I was stumped in overcoming these design flaws (and do people even pick up beautiful small things, anyway?), and then I started graduate school, so I felt a little less invested in picking up any change I’d come across, seeing a penny on a subway stairwell, sighing deeply, and passing it by.
Still, I continued to dutifully put the money I’d found into jars, which I’d then organize at the beginning of a new year. Last week I was counting out the 2019 haul, which seemed like a smaller amount of change than I’d accumulated in past years. So I wondered: Was that accurate? What had I picked up over the past five (and change) years? How much was it all worth, and how many individual pieces of US currency had I carried home in my pockets?
I dropped the data into a couple of spreadsheets to find out.
On each of the final three days of 2016, people talked to me about lucky pennies.
“I thought of you recently,” Leah said as she dropped ice cubes into her wine, adding to the list of wonderful people who’ve helped me realize ice in wine is a fine decision. She told me she’d seen a penny, remembered my post from last year, and decided to pick it up.
The next day, Katie told me how she and Nicole have a separate jar for the coins they find, saving up for something for the cat. “Well, mostly I find them,” she said. “Nicole will only pick up folding money.”
Then on New Year’s Eve-ternoon, Gabrielle brought out her phone to show a photo she’d taken after she’d been reminded of lucky pennies by Paul. “A shiny 2016,” she said of the penny taped inside a Christmas card which had been stuffed with lotto scratch-offs, the coin’s luck noted in an inscription.

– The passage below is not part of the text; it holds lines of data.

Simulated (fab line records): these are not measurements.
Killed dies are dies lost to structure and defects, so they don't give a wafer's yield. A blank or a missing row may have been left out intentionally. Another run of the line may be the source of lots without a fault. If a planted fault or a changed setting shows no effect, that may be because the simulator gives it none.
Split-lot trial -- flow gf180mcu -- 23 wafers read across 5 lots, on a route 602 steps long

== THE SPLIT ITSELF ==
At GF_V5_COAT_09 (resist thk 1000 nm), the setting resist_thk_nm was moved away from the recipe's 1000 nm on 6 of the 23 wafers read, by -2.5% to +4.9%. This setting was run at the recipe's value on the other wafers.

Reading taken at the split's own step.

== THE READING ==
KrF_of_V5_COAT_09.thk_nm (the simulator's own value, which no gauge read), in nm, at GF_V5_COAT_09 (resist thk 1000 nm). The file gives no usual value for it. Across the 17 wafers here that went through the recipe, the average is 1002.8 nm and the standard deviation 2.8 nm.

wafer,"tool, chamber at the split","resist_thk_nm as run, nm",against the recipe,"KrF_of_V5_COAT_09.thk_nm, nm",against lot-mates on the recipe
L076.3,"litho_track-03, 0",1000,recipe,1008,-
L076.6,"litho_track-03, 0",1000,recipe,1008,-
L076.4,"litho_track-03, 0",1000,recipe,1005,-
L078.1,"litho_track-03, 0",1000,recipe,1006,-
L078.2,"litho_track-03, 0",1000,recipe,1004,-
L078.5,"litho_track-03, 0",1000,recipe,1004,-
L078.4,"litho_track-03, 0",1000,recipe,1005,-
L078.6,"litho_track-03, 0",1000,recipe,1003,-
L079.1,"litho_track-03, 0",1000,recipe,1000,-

After another year of picking up abandoned change (and documenting it), these small exchanges helped reinforce something I’d spent the past year thinking about.
Until about August 2014, I’d spent most of my time in New York City looking up. I’d carry my camera along for miles on urban hikes, snapping photos of old signs and layers of peeling paint and architectural details. But that summer, following a breakup and questioning everything that had once seemed alluring on those long walks, I left the camera behind and started looking down. I didn’t have the energy to see what I’d once seen, but mostly, I didn’t want to bump into anyone I knew and have to make small talk.
That month, I noticed something strange. There had been several moments while I was walking through the city when I literally kicked a piece of spare change. “Find a penny, pick it up, all day long you’ll have good luck,” is one of those childhood phrases etched into so many of our beings, but as an adult in NYC, it never held any superstitious weight. If anything, it was something you’d avoid. God knows why that penny is there — at worst, a drunk just vomited it up after accidentally swallowing the change from his nips, instead of putting it in his pocket; at best, someone bleeding from the face used it to plug up their nose briefly before the ambulance arrived.
Still, it was hard to ignore the coincidence, and I was definitely in need of some luck. I decided to accept the risk, and I started picking them up.